How much effort is worth putting into performance optimizations? Why should you care about inefficiencies and how to get started? What are the best ways to avoid the traps of AI-lapses?
At Hiflylabs, we have been using dbt and Snowflake on several assignments, and we have learned a ton. In this two-part blog series I’d like to share some of our findings, and perhaps start some discussion on the topic in general.
So, let’s dive in.
Most analytics engineering projects start out “small”, and only some grow really large over time. Therefore initially not much effort is spent on thinking about, and even much less on actually implementing, performance optimizations. It is only natural: at the beginning usually there is little data, not much processing, and there are simpler questions to answer. And the analytical cloud database engines, Snowflake among them, are truly mighty beasts; their capacity easily covers up for inefficiencies in early stage initiatives.
As projects mature, though, there often comes a period when user demands overwhelm “sane” sized cloud engines. How big “sane” is, of course, depends on a lot of factors. But seasoned data engineers and greybeard data architects do have a good sense of what “should be” enough. In most cases it is possible to push on with resizing the engine and/or having longer load windows. This, however, is usually a short-term band-aid only.
Responsible technical personnel should, and do, raise the performance issue “smell” and suggest investigation to the project team. And, in sync, wise product owners keep a healthy balance between feature development and less visible, but equally important, “housekeeping” tasks (usually all shoveled into the “tech debt” bucket).
That’s how we looked into several projects’ performance issues. How much effort is worth putting into performance optimizations mostly depends on how much you’re spending on Snowflake: not much if your budget is $100 per month, however when a daily run exceeds $1000, a couple engineer-days to cut it by 30% has a decent ROI :).

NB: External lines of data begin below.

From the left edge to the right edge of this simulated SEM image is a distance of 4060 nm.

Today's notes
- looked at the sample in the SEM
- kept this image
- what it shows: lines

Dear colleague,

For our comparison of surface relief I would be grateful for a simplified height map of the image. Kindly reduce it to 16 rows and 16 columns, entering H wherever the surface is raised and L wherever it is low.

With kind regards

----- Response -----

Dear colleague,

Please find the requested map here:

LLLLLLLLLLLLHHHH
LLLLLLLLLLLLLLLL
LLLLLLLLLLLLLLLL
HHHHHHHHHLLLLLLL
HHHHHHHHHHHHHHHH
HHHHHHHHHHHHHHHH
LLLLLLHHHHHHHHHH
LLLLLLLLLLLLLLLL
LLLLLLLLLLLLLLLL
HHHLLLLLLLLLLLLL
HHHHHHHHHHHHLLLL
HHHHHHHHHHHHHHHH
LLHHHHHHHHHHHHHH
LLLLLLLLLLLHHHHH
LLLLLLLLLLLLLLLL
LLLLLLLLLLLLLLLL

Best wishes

We found that some practices are good (“best” :)) when projects operate under certain constraints (e.g. when they are small and extremely dynamic) but tend to break down as some of these constraints change. We also found some tools, Snowflake included, to be very smart (often in situations when we hadn’t expected) but that’s not always the case. And sometimes these “AI-lapses” can be very costly. However, they usually only surface when there is significant load — otherwise Snowflake’s sheer power hides them.
The first step towards performance control we do on our assignments (once they grow a tad bit larger) is to instrument some performance-related monitoring. It doesn’t have to be very elaborate initially, and it doesn’t even take that much time to set up. There are many out-of-the box components that help us and the client start to have a feel for the general performance characteristics of the system. (E.g. how much processing is required, what the large models are, etc.)
Snowflake has an official Looker Snowflake dashboard that’s a pinch to install. It’s also pretty easy to have it send the report weekly to a Slack channel. This is a low effort first step, and a reasonable one if you also follow some conventions (e.g. using separate warehouses for separate processes / uses). The data there is not actionably detailed, though: it helps you detect that you may want to investigate further but does not help you much in determining where to look.